I've waited to post about the Eugene Zollman theft case for a while simply because when I first heard about it, it didn't make any sense to me. Still doesn't, but I've sat on it long enough. On 19 May of this year, 70-year old Eugene Zollman of La Porte, IN, was charged in federal court with theft of major artwork for stealing more than $15,000 worth of Jefferson Davis documents from the Transylvania University library ... in 1994.
Zollman, a Davis impersonator and collector, had visited the Transy library in April and May of 1994, according to visitor logs (more about which later). In November 2007, Rice University's Lynda Crist, editor of The Papers of Jefferson Davis, noticed certain Davis documents which she knew were supposed to be in the Transylvania library for sale on the website of Stanford, CT-based Alexander Autographs.
I'll let Travis take it from there: "A series of phone calls between the cops and feds and dealers led to an investigation that has led to this moderately happy ending. He’s been indicted in Kentucky and Indiana and hopefully the 70 year old will spend some time in prison. The investigation also revealed that these are not the first documents Zollman stole from Transylvania and auctioned off" [according to news reports, "police determined that Zollman had also auctioned Jefferson Davis documents that belonged to Transylvania through a New Orleans auction house in 1997, the affidavit says. But those documents have not been found.]
And there's a twist. Alexander Autographs president Basil Panagopulos told the Lexington Herald-Leader that Transy wanted to keep word of the thefts under wraps, and only went to the police when he "insisted that he needed a report from law enforcement that described the items as stolen in order to take further action." Transy officials deny this, saying they immediately contacted police when they were made aware of the documents' reemergence.
Panagopulos said in a later statement/press release that, at first, "The university's position was that they hoped that the documents could be simply returned, with no city police involvement nor any mention of 'Jefferson Davis' due to the controversial nature of Davis' stand during the Civil War [quite an odd reason, if you ask me]. Panagopulos pressed the issue, insisting that it was the duty of the institution to report the crime and prosecute any thief in order to not only reclaim any additional material he might have, but, in a broader sense, to protect all other vulnerable repositories of historic archives." He maintains that the university's failure to provide adequate specific information regarding the thefts meant that he legally still had to offer them for sale, which he did with the understanding that he would be the highest bidder in order to be able to return the stolen items to Transylvania. He said that he hoped to be able to return the items to the university by 3 June.

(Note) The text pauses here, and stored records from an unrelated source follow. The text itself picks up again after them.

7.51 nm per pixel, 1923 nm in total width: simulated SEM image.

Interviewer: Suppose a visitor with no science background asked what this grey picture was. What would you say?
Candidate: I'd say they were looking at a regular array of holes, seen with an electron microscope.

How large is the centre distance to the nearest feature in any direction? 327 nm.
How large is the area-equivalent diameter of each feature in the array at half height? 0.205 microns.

Everett Wilkie commented in an Ex-Libris post when this news broke, and his views are well worth sharing here: "From a security point of view, I would like to comment that Transy was able to produce researcher circulation records going back 26 years, which obviously proved crucial. RBMS/ALA guidelines recommend keeping such records permanently, for obvious reasons. At one point in a Guidelines revision several years ago, the RBMS Security Committee at a hearing was pressured by ACRL to drop that recommendation. I merely point out the apparent folly of discarding such records--ever." Indeed.
I haven't seen any updates on this case for a while, but it certainly is a strange one.